- In November 2020, Murdoch predicted that Trump would be “irrelevant” by the time Joe Biden was inaugurated.
- However, Trump remains a Republican top dog and polls show that Trump is far ahead of other potential GOP candidates for the 2024 presidential race.
- Still, there are Republicans who believe Trump’s popularity continues to wane, including former Representative Adam Kinzinger who believes it will be hard to find people who will admit to being a Trump supporter in five years.
Former President Donald Trump has defied the expectations his friend-turned-foe Rupert Murdoch laid out in the wake of the 2020 presidential election.
Weeks after Trump was defeated by Joe Biden, Murdoch told a Fox News associate that the former president would be “irrelevant” by the time Biden was inaugurated into the White House in January 2021.
“In another month Trump will be becoming irrelevant and we’ll have lots to say about Biden, Dems, and appointments,” the News Corp. boss wrote to former executive Preston Padden in a November 23, 2020 email.
However, as the United States moves toward the next presidential race, Trump’s image remains far from irrelevant. Despite leaving office more than two years ago, the former president remains a Republican top dog and leading candidate for 2024.
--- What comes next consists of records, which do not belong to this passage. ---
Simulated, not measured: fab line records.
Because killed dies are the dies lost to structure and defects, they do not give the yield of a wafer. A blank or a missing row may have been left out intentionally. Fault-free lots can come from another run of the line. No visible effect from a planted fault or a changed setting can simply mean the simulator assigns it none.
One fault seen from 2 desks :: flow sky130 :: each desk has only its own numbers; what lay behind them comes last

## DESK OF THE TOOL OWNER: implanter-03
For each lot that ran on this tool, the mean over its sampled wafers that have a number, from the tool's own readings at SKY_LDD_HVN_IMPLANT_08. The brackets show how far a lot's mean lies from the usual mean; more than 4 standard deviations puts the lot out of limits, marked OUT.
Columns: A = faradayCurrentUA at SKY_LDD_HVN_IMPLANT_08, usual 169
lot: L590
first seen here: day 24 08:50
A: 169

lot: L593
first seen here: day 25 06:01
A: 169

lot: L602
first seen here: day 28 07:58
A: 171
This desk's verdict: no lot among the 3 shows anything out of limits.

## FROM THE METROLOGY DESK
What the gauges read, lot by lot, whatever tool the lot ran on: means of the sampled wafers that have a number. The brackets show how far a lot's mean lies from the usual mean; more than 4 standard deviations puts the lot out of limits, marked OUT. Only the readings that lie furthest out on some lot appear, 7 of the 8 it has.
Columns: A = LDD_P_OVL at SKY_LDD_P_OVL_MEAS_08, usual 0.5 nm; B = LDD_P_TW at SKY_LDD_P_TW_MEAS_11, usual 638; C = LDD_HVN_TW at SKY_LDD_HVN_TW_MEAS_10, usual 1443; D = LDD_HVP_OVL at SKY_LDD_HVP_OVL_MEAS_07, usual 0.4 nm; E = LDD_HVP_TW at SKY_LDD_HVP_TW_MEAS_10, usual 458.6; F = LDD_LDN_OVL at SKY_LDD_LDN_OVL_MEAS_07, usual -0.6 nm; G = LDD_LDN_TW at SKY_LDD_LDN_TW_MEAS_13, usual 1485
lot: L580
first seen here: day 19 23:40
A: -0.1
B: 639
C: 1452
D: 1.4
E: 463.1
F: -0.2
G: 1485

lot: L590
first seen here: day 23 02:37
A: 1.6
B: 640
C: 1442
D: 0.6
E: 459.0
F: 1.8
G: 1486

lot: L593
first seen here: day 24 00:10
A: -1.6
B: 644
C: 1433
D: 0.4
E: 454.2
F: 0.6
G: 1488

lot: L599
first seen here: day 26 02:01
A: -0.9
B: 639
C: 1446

Murdoch is not the only high-profile figure who has suggested a Trump fall. Calls for the party to move past the former president were all made after his 2020 loss, the January 6 Capitol riot and the lackluster 2022 midterms that left many Republicans scratching their heads about how GOP candidates fumbled what was expected to be a “red wave.”
Even though many Republicans blamed Trump’s endorsements for the midterm disappointments, he remained undeterred in his political ambitions, announcing his third White House bid a week after Election Day.
Trump’s 2024 announcement has furthered the rift between himself and Murdoch, who like other billionaire donors, has refused to back another presidential bid from Trump. In November, The Guardian reported that the media mogul’s team had “made it clear to [Trump] that we cannot back another run for the White House.”
Conservatives have continued to write Trump and his 2024 campaign off. Outlets like Murdoch’s own Fox News have embraced alternative candidates like Florida Governor Ron DeSantis as the next GOP nominee.
But those efforts seem to have done little to sway Republican voters, who continue to support Trump in hypothetical matchups.
Even as more Republican candidates enter the field—including former South Carolina Governor Nikki Haley and biotech millionaire Vivek Ramaswamy—Trump has remained the frontrunner in polls, and also holds a considerable lead over DeSantis, who has yet to formally announce a 2024 run.
Last week’s Morning Consult survey found Trump with 21 points over DeSantis, an advantage that is echoed in polls from earlier this month. Emerson College’s February 25 poll showed Trump with 30 points over DeSantis and 61 points over Haley, while a poll from Beacon Research found Trump 15 points ahead of DeSantis and 42 points ahead of Haley.
Last month, Trump attacked both DeSantis and Murdoch-owned media companies on Truth Social, writing “DeSantis is a RINO who is trying to hide his past. I don’t read the New York Post anymore. It has become Fake News, just like Fox & WSJ!”
While Trump has repeatedly claimed that his popularity has not diminished, and there have been polls that support such, some Republicans continue to believe that the former president is losing his grip over the GOP.
“I am hearing a lot of anecdotal stuff, around the edges, of people who’ve been hardcore with Trump who now just can’t stand him,” former Illinois Representative Adam Kinzinger told ABC last month. “In like five years, I still believe it’s going to be hard to find someone that will ever admit they were ever a Trump supporter.”
Although Kinzinger said Trump is increasingly “becoming irrelevant,” he noted that “Trumpism isn’t dying.”
Newsweek reached out to Trump’s campaign for comment.